A data frame containing the valType of the specified data node, or the valTypes of all data nodes if no data node is specified. Return NULL if there are no data nodes or if the specified data node is not found. If not NULL, the data frame will contain 4 columns in the following order:

  • id - The data node id.

  • container - The type for the data's container, such as list, vector, etc. NA in cases such as environment and function where the original valType is not a json object.

  • dimension - The size of the data, represented as a string list when there are 2 or more dimensions. NA in cases such as environment and function where the original valType is not a json object.

  • type - The type(s) contained within the container, represented as a string list in containers such as data frames when there are multiple types. NA in cases like lists where the type of each element can be complex.

See Also

prov.parse

Examples

prov <- prov.parse(system.file ("testdata", "prov.json", package="provParseR", mustWork=TRUE))
get.proc.nodes(prov)
get.input.files(prov)
get.urls(prov)
get.output.files(prov)
get.variables.set(prov)
get.variables.used(prov)
get.variable.named(prov, "z")
get.data.nodes(prov)
get.error.nodes(prov)
get.func.nodes(prov)
get.proc.proc(prov)
get.data.proc(prov)
get.proc.data(prov)
get.func.proc(prov)
get.func.lib(prov)
get.libs(prov)
get.scripts(prov)
get.environment(prov)
get.val.type(prov, "d1")
get.tool.info(prov)
get.args(prov)
get.stdout.nodes(prov)

Provenance parser

Description

The prov.parse function parses the provenance collected by rdt or rdtLite. This provenance can be stored in a prov.json file or passed to prov.parse as a string. The provParseR package also defines a number of functions that extract and return information from the parsed provenance.

Usage

prov.parse(prov.input, isFile = T)

Arguments

prov.input

A path to a json file that has been created by rdt or rdtLite or a string that is in prov.json format.

isFile

A logical value that indicates whether the provenance information is stored in a file (isFile=T) or in a string (isFile=F).

Value

A ProvInfo object that can be passed to the access functions provided by the provParseR package.

See Also

The access functions, including get.environment

Examples

prov <- prov.parse(system.file ("testdata", "prov.json", package="provParseR", mustWork=TRUE))
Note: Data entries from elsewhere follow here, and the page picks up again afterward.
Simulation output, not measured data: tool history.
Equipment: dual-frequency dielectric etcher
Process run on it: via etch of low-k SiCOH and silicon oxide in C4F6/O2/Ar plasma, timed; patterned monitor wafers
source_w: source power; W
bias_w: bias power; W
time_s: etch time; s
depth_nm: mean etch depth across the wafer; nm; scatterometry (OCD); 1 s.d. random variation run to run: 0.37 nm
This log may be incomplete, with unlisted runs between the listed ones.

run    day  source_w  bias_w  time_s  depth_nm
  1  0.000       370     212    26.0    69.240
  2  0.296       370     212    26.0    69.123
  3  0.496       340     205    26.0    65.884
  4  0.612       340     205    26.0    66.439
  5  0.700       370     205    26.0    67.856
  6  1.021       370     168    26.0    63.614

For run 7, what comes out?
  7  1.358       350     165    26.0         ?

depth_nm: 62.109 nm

Collection of information gathered from parsing a PROV file

Description

This is the class that stores provenance information. It is created by prov.parse. Rather than access the slots directly, it is better to use the access functions the package provides.

Slots

proc.nodes

the procedure nodes

data.nodes

the data nodes

func.nodes

the function nodes

proc.proc.edges

control flow edges

proc.data.edges

output data edges

data.proc.edges

input data edges

func.proc.edges

function use edges

func.lib.edges

function library edges

agents

tool that created the provenance

args

arguments passed when provenance was created

envi

environmental information

libs

libraries

scripts

scripts executed

See Also

The parse function, which creates the ProvInfo object, prov.parse

The access functions, including get.environment